I love being a woman; it seems so much more fun and enlivening than being a man. In growing up, however, we women are "trained" to behave in ways that are absolutely unhealthy for us. I'm talking about being overly responsible and keeping the peace -- at our own expense. I'm talking about being too good.
Maybe you were lucky to have never learned these things; maybe you learned them but were lucky enough to have overcome them.
Read the list for recognizing over-responsibility below and see if any of them fit. If not, consider yourself exceedingly fortunate; you have avoided female gender traps that have been passed down through the centuries. (Yes, I know: Men have their gender traps, too.)
If you say yes to any on the list, you need to take stock. Do you want to keep doing them? Chances are, they've become so much a habit -- so much a part of who you are -- you don't even notice when taking more responsibility than necessary.
you are too Responsible if:
- You protect people's feelings by not saying what's on your mind.
- You have a hard time saying no.
- You assume you know what's going on in another person's mind and adjust your behavior accordingly.
- You feel guilty or angry if other people are upset.
- You feel you can't ask for what you need or want.
- You feel it's up to you to make people happy by giving them your time or attention.
- You do things for other people that they could or should do for themselves.
- You feel you should advise, direct or comment on the way other people do things.

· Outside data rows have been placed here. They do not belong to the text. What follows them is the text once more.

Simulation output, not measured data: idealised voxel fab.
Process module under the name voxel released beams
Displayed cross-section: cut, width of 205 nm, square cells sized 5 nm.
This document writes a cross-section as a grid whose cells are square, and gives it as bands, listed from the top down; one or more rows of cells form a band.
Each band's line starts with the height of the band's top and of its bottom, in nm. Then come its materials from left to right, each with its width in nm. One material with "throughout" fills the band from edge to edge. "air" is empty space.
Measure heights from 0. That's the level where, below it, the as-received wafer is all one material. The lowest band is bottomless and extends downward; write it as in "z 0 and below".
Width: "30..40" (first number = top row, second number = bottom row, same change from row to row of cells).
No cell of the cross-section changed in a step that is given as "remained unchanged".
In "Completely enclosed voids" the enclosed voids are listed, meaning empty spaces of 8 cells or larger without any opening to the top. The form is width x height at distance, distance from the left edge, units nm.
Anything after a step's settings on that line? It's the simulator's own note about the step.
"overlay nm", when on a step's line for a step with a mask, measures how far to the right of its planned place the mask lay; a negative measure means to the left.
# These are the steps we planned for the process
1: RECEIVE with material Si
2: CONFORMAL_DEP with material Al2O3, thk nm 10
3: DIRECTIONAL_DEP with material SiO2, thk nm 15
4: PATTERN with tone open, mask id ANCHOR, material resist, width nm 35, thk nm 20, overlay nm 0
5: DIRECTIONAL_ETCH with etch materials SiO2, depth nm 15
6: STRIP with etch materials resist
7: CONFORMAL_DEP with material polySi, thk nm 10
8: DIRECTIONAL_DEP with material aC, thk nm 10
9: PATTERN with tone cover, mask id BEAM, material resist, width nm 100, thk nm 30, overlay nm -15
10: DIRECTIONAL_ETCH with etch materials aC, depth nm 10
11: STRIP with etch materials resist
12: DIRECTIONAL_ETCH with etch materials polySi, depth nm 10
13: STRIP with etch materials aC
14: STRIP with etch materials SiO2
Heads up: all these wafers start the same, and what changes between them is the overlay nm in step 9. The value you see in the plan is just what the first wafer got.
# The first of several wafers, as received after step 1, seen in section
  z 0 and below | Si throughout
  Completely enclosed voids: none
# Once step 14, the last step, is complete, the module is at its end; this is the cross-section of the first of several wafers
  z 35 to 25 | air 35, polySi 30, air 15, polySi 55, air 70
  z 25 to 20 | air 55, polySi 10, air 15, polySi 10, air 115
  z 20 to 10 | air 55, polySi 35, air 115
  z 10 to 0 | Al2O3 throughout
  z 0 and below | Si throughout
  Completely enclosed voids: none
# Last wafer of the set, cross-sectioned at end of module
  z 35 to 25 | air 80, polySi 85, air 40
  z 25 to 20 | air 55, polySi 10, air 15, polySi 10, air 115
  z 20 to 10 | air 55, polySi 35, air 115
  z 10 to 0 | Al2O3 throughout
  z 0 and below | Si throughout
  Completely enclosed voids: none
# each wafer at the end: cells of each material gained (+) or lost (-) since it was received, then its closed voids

- In any family, work, group or other relationship activity, you take on more than your fair share of the work.
If you choose to make changes and give up being too good for your own good, be aware how that will affect others; your change will require them to make changes, too -- changes they may not want. For example, not picking up your teenager's clothes will require a shift for your child. She will have to do it herself; in fact, she may well try to navigate you back to doing it for her. The same will be true for things you do for your husband/partner, people at work, even your friends and parents.
Take Gloria's example: Upon returning from a recent women's retreat where she worked on this very issue, she exclaimed, "What a relief! I have so much more energy. It was tough at first, though. I kept thinking it would just be easier to do things for others than to put up with their fussing, their bad moods or just waiting. But I'm so glad I stuck it out. Our family life runs much smoother now, at least for me. I'm smiling so much more."
What is the cost of your keeping the peace? What do you lose by being too good for your own good?
It's great being a woman, but we need to remove the "trainings" that are not in our best interest.